If the question is put in this way, then I think HF is basically (and
clearly) right.

What does pure maths at large study? It studies various structures, or as
Barwise recently reminded us, patterns. (This is *not* meant to be
anything like a full characterization of pure maths.)

What does FOM study?  It studies the nature, limits and limitations of
mathematical thought itself.  Thus it addresses a topic that in its
profundity is comparable to the following:

1. The origin and nature of the universe
2. The nature of life
3. The working of the brain
4. The nature of consciousness
5. The nature and origin of languange

In terms of profundity there is simply no contest between FOM and core
pure maths.

I would like to add a few clarifying remarks, which also bear on other
topics recently discussed in fom postings.

FOM shares its subject matter with the neighbouring discipline of PhOM.
What characterizes the former in contrast with the latter is that it
studies this common subject matter *more mathematico*, in mathematical
fashion. Thus it is mathematical thinking turned on (and in some sense
against) itself. This, BTW, makes it all the more profound intellectually.

In this sense, FOM is truly a branch of maths--a fact that some of us may
resent, but none can deny.

What characterizes mathematics in general is not only, or even mainly, its
subject matter (which can be taken or borrowed from the most diverse
sources) but its unique standard of argument: deductive and (ideally)
conclusive. Thus I disagree with Hersh's claim that

>Like other fields of knowledge, mathematics can survive with moral
>certainty.  Certainty strong enough to justify making important
>choices--but not absolute certainty, not certainty guaranteed to last for
>all time, come what may.

What distinguishes mathematics is, among other things, that it *cannot* in
principle live with anything less than absolute certainty, except as a
temporary and uneasy compromise, which even when unavoidable it regards as
an affront.  (It is this, among other things that makes the study of
mathematical thought so fundamentally important!)  No other field of human
thought can approximate or even strive to the kind of deductive certainty
often achieved and always aimed at in mathematics.

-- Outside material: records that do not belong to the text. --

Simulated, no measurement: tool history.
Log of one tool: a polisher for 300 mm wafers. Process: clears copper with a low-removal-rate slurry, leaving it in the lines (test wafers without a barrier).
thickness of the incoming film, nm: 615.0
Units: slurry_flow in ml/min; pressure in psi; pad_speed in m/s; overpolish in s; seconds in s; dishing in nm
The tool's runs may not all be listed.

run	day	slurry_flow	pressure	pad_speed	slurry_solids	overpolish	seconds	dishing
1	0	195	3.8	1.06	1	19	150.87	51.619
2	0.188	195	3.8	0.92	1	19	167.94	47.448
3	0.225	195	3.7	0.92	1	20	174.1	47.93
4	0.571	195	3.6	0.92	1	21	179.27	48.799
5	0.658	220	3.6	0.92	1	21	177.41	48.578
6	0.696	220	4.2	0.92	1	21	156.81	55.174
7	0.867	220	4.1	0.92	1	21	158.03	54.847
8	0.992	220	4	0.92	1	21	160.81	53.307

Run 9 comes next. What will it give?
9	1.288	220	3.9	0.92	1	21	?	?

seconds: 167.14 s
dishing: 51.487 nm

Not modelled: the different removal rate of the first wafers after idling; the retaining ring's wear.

One final remark: when I conceded that math is in some sense socially
constructed, I did not have in mind primarily its subject matter (which, as
I noted above, can come from diverse sources) but its unique standard of
argument: based on deductive logic.  In my view, the norms of deductive
arguments are inculcated in us through social interaction, particularly
dialogue-argument (as claimed by Lorenzen).  Also historically, Szabo'
shows that the origins of matheamtics as a--the--deductive science go back
to dialectic argument.  The question that I then posed was how standards
that are arrived in this way can nevertheless be (as in my view they are)
objective, and ideally absolute. In my view, the question still stands.